My Instagram was nothing but spreading negativity, cries for help, and unfiltered and impulsive thoughts that people used to wake up the next day after blacking out and apologising for but instead now promote it because of the encouragement and support of others who agree (and mind you probably never knew your last name but somehow you are now technologically connected for life). What happened to cool photography and sharing art. To be honest I usually just use Instagram to watch videos of food being prepared and BJJ tutorials! And yet it still made its way to me. So I tapped out. Now I’m not saying im an empath or anything but watching the mental health in the internet world declining wasn’t exactly making me feel the best or like this was something I would benefit from witnessing every single day, especially in a time when my regular communities were being stripped away. I also discovered that everything I liked looking at on Instagram, I could find on the internet anyway. Minus seeing what my friends and family were up to but if you ask me, I prefer it that way. Now we have something better to talk about when catching up.

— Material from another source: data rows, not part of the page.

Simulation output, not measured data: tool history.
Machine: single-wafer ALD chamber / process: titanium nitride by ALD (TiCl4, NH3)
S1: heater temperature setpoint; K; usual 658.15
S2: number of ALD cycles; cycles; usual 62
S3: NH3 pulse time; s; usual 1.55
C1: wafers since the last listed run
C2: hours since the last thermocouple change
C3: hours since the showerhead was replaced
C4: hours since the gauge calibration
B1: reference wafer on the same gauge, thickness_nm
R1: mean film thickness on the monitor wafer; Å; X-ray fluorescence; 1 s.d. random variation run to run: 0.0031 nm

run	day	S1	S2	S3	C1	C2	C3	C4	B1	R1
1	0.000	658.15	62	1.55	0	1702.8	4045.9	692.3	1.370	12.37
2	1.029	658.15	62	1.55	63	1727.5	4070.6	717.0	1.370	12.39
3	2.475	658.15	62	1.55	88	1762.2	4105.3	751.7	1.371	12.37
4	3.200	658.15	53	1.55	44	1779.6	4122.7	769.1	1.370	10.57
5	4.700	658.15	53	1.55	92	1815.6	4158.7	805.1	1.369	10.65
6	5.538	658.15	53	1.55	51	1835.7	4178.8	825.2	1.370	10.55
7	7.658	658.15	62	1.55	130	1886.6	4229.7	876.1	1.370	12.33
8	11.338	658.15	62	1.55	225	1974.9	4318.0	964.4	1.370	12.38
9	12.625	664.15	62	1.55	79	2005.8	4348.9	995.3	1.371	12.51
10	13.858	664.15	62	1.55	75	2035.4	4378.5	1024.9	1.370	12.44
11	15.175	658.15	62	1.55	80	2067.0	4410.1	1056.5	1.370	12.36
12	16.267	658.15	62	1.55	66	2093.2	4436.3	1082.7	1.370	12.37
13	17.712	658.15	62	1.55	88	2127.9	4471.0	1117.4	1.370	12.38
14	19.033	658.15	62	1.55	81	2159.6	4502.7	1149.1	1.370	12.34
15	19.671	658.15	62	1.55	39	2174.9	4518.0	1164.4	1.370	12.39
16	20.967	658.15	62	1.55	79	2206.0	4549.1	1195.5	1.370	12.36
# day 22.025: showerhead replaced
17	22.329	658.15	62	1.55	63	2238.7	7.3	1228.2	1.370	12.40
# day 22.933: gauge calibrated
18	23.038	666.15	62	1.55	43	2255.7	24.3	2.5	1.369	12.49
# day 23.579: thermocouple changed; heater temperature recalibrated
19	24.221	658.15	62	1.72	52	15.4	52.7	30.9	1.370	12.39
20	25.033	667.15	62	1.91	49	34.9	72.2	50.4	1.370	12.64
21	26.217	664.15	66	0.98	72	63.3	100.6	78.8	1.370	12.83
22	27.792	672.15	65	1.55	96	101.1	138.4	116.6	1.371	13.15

As for the news and radio – I didn’t see the point. It sounded like the same thing every single day and I figured if something was important enough or seemed foreign, it would make its way to my ears somehow and that was evidently true. I figured what use is it to me hearing repetitive numbers and comparing to yesterday’s? That seems like an odd way to live… an unnatural addition to my routine. So I tapped out. And guess what? I’m still here aren’t I! I’m not dumber because of it. I am not unhappy with not knowing. Quite frankly, I believe that what happens tomorrow, a year from now or any part of my future isn’t any of my business really. I’m OK with not knowing. I can dream, strive and think about my future but I don’t need to know exactly what it entails. Where’s the fun in that! I didn’t know before so why do I need to know now? Especially if it’s the same voices, same statements, same tones – boring. You’re telling me I have a calculated time here on Earth and this is what you want me to spend it doing? No thanks. There are way more exciting things I can do with my time and a gazillion different hobbies to choose from!
My initial intention was to release from the binds of social media until we’re allowed to see each other again but since being off it, I realise theres now no more allocated time to go towards it. I can’t even remember where I could have possibly fit it in my day now. See I like the idea of posting on Instagram. For me, a photo book to look back on one day if you will. So I wouldn’t say I’m off it forever but 3 months without it, I find that I just don’t want to make the time…
I’m sure that’ll change eventually. But like anything, the less you do something, the less you crave it. And in all the times reading and writing, learning and progressing, that would have otherwise been wasted looking at what someone else wanted me to see or calculating how artistically pleasing my next posted photograph would aestheticise my profile would be… its just something I can’t help but think about. Hmph.